Also the AI bonuses could shift from growth to direct production (hammers+mana+gold)? This would make an AI "in the blue ocean" weaker, while making "confined" AIs stronger - if overall balance can be struck. Which I think could be worthwhile. It would also lessen the impact of player early conquest, as you cannot gain cities that are larger than your own due to living under AI growth bonuses (though they would still gain some indirect growth bonus due to more buildings).
I actually quite like teelaurilas suggestion. That would make the AI power less dependant on land size and more on difficulty, and slows down the myrran AI. Can't remove it completely, but definitely worth considering.
Unfortunately, there isn't much room for that - population growth AI bonus is already one of the smallest.
It's 75/100/100/120/130/140 only. It doesn't really matter - 3 times as many cities grow exactly 3 times (300%) as much overall, even without a bonus. ...an AI cheating mechanism that makes it so that the AI has the same total resources regardless of the number of cities could work but that completely defeats the purpose of the game - "more cities = stronger ruler" is a cornerstone we shouldn't change. Changing it makes expansion and conquest pointless.
Right but you may be able to set them to 100% across the board (aside from easy). As you say they already have more cities due to faster settler construction (and knowing where good city spots are and prioritizing intercontinental travel for settlers). So they already have a growth bonus due to that.
The only reason why I have any bonus at all, is because settler production, which is faster on higher production, does consume population, and the AI can find itself in a position where it can only build settlers in a city that does not have an infinite supply of that. In which case, low growth hinders the AI's expansion greatly, especially if some of those settlers are killed in battles.
...maybe it would be better if they had no extra growth and just cheated on population when making settlers?
If that's the only reason you have the growth bonus, then yes you might try other things. Personally, I'd limit the cheating based on settlers being built to cities under population 4. Otherwise, early game, it will end up being a bigger population boost than already exists.

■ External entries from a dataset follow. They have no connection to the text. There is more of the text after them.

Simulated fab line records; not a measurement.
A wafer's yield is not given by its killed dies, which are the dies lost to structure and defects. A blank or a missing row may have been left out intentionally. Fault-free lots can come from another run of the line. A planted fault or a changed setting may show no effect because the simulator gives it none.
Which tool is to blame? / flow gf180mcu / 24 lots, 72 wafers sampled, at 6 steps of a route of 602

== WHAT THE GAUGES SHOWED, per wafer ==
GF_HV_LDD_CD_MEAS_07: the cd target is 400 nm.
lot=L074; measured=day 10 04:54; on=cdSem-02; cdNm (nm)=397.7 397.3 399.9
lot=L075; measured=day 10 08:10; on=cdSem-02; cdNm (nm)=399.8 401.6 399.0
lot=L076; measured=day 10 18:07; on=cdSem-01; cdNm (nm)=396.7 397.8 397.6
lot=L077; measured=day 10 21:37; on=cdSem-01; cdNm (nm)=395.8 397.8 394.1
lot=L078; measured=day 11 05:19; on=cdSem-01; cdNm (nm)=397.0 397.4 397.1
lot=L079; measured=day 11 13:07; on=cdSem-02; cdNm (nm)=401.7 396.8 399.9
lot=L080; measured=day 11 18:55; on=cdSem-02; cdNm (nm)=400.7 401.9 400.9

One more idea for future Myrran AI balancing :
What if landmass wasn't evenly distributed, but instead, based on the number of wizards? Example : Currently, a Huge game has 700 Arcanus and 700 Myrran tiles. In the new system, there would be 1400 total land tiles. Divide it evenly between all wizards, but counting each Myrran wizard as if it was 1.5 wizards instead (as we still want to retain the "Myrran wizard is the final boss" system, so they need some extra). So in a "normal" game, you'd have 4.5 as the divisor. That would result in 311 tiles per wizard. Arcanus has three, so it gets 933 tiles, Myrran has "one and a half" so it gets the remaining 466 tiles. The problem with this system would be the fact that if the player does manage to conquer all of Arcanus, the Myrran wizard won't be stronger than them anymore as Arcanus is twice the size. So we probably need a higher modifier than 1.5 - but then games with multiple Myrran wizards would have barely any Arcanus land. So, idk, but we can worry about it once we have enough test results of the current situation. Maybe this idea is good but needs different numbers/conditions to calculate the amount of tiles than that example. The OPness of the Myrran wizard clearly comes from the fact that they control as much territory as 4 wizards together AND/OR they lose no economy in wars for the first half of the game to unite the plane under their control. While this is intended, "4 times as much" is the source of problem (if we conclude it is one) and the only direct way to reduce the territory they control is reducing the Myrran land tiles. Maybe a much more straightforward "If the Myrran AI wizard is alone, Myrran size:=0.66*usual Myrran size" would work better. That would make it 2.5 times as strong as a lone Arcanus wizard, or 66% as strong as an entire united Arcanus plane (but without wars their economy should be far ahead despite that). Or something along the lines of this with different numbers (maybe +20% Arcanus and -20% Myrror at the same time instead?)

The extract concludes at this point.